The slow burn romance. Do you see that thing in motion there? That’s my ship setting sail.

“The sweatshirt was big on her and she looked ridiculous. He liked it. And he liked that she was wearing something that carried his scent.”

Where that 5th star went missing

The pacing. The beginning sucked me in but the middle went a little slack there, focusing mostly on Meg’s new life and her first ever friendships. Don’t get me wrong: I devoured this book. I was supposed to read 4 chapters a day and couldn’t stick to it Ask Simona! However, it was like the characters had to literally pull the plot along for a while, and some of Meg’s daily routine was just plain boring. The ending, though, was action-packed. And that little plot twist the author sneaked into the last chapter had me go a little haywire.

☁ The world-building was a mishmash of fantastical and paranormal elements. It seems to take place in an alternative America, so the low fantasy and reality kind of… blur. I would have appreciated it more if the author had either stuck with paranormal or created a completely new and unique universe.

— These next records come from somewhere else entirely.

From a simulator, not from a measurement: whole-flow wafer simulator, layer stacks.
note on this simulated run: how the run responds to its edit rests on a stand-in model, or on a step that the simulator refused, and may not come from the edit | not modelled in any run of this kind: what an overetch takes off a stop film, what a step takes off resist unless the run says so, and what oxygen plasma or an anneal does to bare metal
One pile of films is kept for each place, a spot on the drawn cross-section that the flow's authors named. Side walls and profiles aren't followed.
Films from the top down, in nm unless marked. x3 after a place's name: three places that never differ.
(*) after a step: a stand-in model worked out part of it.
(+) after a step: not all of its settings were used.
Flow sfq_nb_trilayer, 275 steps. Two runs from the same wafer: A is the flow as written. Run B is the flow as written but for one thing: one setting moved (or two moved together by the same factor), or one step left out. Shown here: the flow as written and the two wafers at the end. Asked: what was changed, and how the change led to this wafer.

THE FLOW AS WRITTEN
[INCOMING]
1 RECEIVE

☁ This is just me being a royal, psychological pain in the ass, I know. But I felt mildly bothered by the way little Sam shook off his trauma by befriending Meg. I had a hard enough time believing every single Terra indigene would grow fond of her, I mean, good manners don’t win points with everyone. But trauma is a serious topic, which was – in my opinion – handled or overcome a little too easily. I still love Sam’s and Meg’s friendship, though.

Overall, Written in Red was a refreshing read, one I literally devoured, but I can see why some readers thought it was boring. If you’re not on board with the romance and the little details that Meg discovers in her new life as a normal human, the slower passages might be extremely tedious to push through. This book is certainly not a winner for everyone.